Definitions

from The American Heritage® Dictionary of the English Language, 5th Edition.

  • noun A member of a people of southern European Russia and adjacent parts of Asia. Many Cossacks served as cavalrymen in the armies of the czars.

from The Century Dictionary.

  • noun One of a military people inhabiting the steppes of Russia along the lower Don and about the Dnieper, and in lesser numbers in eastern Russia, Caucasia, Siberia, and elsewhere.

from the GNU version of the Collaborative International Dictionary of English.

  • noun One of a warlike, pastoral people, skillful as horsemen, inhabiting different parts of the Russian empire and furnishing valuable contingents of irregular cavalry to its armies, those of Little Russia and those of the Don forming the principal divisions.

from Wiktionary, Creative Commons Attribution/Share-Alike License.

  • noun A member or descendant of an originally (semi-)nomadic population of Eastern Europe and the adjacent parts of Asia, that eventually settled in parts of the Polish-Lithuanian Commonwealth, the Russian tsarist Empire (where they constituted a legendary military caste) and the Soviet Union, particularly in areas now comprising southern Russia and Ukraine.
  • noun A cossack, member of a military unit (typically cavalry, originally recruited exclusively from the above)

from WordNet 3.0 Copyright 2006 by Princeton University. All rights reserved.
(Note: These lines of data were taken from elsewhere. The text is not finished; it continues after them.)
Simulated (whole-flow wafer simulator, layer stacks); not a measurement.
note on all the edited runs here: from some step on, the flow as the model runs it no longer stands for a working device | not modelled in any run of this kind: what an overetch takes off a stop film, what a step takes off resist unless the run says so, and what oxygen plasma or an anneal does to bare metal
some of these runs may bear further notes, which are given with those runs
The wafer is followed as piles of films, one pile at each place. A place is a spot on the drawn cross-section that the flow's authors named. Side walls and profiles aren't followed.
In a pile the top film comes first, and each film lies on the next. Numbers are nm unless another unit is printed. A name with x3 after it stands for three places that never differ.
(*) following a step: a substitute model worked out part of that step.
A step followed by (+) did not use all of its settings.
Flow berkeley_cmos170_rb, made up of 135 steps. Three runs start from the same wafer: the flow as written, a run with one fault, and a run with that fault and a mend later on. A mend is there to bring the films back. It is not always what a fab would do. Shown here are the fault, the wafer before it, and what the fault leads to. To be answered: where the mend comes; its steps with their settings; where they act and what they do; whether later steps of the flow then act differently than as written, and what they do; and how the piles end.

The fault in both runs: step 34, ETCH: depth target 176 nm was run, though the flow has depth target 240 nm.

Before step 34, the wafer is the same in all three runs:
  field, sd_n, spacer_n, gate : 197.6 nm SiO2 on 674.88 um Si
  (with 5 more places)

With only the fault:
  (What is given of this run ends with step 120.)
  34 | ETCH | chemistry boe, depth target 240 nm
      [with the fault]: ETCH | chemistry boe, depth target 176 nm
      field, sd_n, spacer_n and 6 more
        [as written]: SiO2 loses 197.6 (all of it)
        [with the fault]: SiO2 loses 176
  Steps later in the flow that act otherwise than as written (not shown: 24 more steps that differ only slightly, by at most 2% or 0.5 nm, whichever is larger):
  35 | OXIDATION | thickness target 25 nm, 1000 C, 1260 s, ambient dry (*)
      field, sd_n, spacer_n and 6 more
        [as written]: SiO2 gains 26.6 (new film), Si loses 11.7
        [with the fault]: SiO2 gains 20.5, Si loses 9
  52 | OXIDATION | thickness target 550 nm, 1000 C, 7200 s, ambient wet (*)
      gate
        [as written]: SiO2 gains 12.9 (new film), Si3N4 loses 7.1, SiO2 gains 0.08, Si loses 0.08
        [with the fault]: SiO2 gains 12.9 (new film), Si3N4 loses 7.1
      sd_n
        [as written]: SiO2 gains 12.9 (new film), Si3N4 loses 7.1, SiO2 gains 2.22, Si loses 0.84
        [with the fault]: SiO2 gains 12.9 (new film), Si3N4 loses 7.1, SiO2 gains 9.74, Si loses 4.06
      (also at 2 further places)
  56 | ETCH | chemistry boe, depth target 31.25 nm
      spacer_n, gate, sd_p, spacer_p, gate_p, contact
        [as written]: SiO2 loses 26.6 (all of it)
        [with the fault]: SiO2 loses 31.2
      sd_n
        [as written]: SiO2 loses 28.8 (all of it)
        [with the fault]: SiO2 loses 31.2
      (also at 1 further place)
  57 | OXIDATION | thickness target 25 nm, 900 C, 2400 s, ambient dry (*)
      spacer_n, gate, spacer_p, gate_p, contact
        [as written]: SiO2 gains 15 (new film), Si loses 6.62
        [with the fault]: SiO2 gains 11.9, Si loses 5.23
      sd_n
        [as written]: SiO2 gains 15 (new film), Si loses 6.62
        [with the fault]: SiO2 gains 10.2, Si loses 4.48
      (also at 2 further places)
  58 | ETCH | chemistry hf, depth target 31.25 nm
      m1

  • noun a member of a Slavic people living in southern European Russia and Ukraine and adjacent parts of Asia and noted for their horsemanship and military skill; they formed an elite cavalry corps in czarist Russia

Etymologies

from The American Heritage® Dictionary of the English Language, 4th Edition

[Russian kazak and Ukrainian kozak, both from South Turkic qazaq, adventurer; see Kazakh.]

from Wiktionary, Creative Commons Attribution/Share-Alike License

1600, French cosaque, from Russian казак (kazák) and Ukrainian козак (kozák), from Turkish qazaq ("free man, wanderer").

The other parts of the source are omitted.